1. Archive

Learning jumbo-CD game can lead to higher yields

Published Oct. 6, 2005

Banks refer to them as "$100,000 jumbo CDs." The accounts were smack in the middle of the action in the late 1980s, when thrifts were wheeling and dealing "hot money" before hundreds of them went bust.

Then the whole banking system settled down and got stronger. Bank rates fell through the basement floor, and investors turned to high-yielding stocks, bonds and mutual funds.

But jumbo CDs are providing the first break to savers weary of low returns. Yields have risen by nearly one-tenth of a percent since the Federal Reserve boosted a key rate three weeks ago.

You can't say the same thing about plain-vanilla "retail" CDs, up by only a measly one-hundredth of a percent last week.

You may not have 100K in loose cash to invest, but you can get in on the higher yields if you know how jumbo CDs work:

Jumbo accounts carry the same $100,000-per-person FDIC insurance protection as low-deposit consumer accounts. Because of the 100K insurance cap, most jumbo buyers limit themselves to $90,000 or $97,000 in each account, thus protecting the interest that has accrued.

Jumbo rates move faster than those on retail CDs. Why? Because jumbo-CD buyers are highly rate sensitive; they're more concerned with the return than having branches nearby, free checking accounts or convenient automated teller machine locations.

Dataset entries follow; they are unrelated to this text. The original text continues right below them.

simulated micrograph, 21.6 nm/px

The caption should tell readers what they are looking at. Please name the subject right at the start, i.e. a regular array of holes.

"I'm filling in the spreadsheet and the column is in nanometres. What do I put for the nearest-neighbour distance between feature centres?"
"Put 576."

Besides individual buyers, jumbos are purchased by banks for themselves and on behalf of trust-department customers, and by corporations. In a state or region, banks have a jungle-drum network telling them which outfits have good deals on jumbos on a certain day. Some banks find that they can take retail deposits from customers at, say, 2.5 percent and invest them at 3.5 percent.

Jumbos pay higher rates than ordinary CDs. For her $100,000, a well-heeled Mrs. Gottrocks on average today earns about one-fifth of a percent more on a jumbo Money Market Account than does Jane Doe on her smaller amount of money. But on a longer-term account such as five years, Mrs. Gottrocks' advantage falls to one-tenth of a percent.

As bank savings rates continued to tumble in the past year, Jane Doe got hit harder than Mrs. G. The average Doe short-term, low-deposit account fell by about 25-hundredths of a percent; the jumbo CD rate slipped only 15-hundredths.

How can you get in on the higher returns of jumbo CDs? By pooling your money. Let's say you have $10,000 in one CD, $25,000 in another and $20,000 in a third.

Put those together and you'll have $55,000, enough to earn a jumbo rate from an institution like California Thrift & Loan in Santa Barbara _ (800) 852-0587. According to our 100 Highest Yields survey Feb. 23, it paid 3.95 percent on a minimum deposit of $50,000 in a one-year CD.

You may need upward of $75,000 or $90,000 at another institution. If you don't have the money, you can pool your resources with relatives or even neighbors. Nine people could pitch in $10,000 each and have enough to buy one CD. It's being done in some parts of the country, and it works if you keep good records.

According to the FDIC, each jumbo CD would be insured to $100,000. Ironically, banks that offer high-paying-jumbo CDs have gotten safer, not weaker, as the industry's profits have soared.

Latest rate trend: Mortgage rates jumped on Fed rate-hike fears. The average 30-year fixed rate rebounded by nearly one-quarter percent to 7.21 percent. Bank Rate Monitor's ratio of savings rate increases to decreases narrowed slightly to 3 to 1 from 4 to 1.

Robert K. Heady publishes Bank Rate Monitor, 100 Highest Yields and other financial newsletters from his office in North Palm Beach.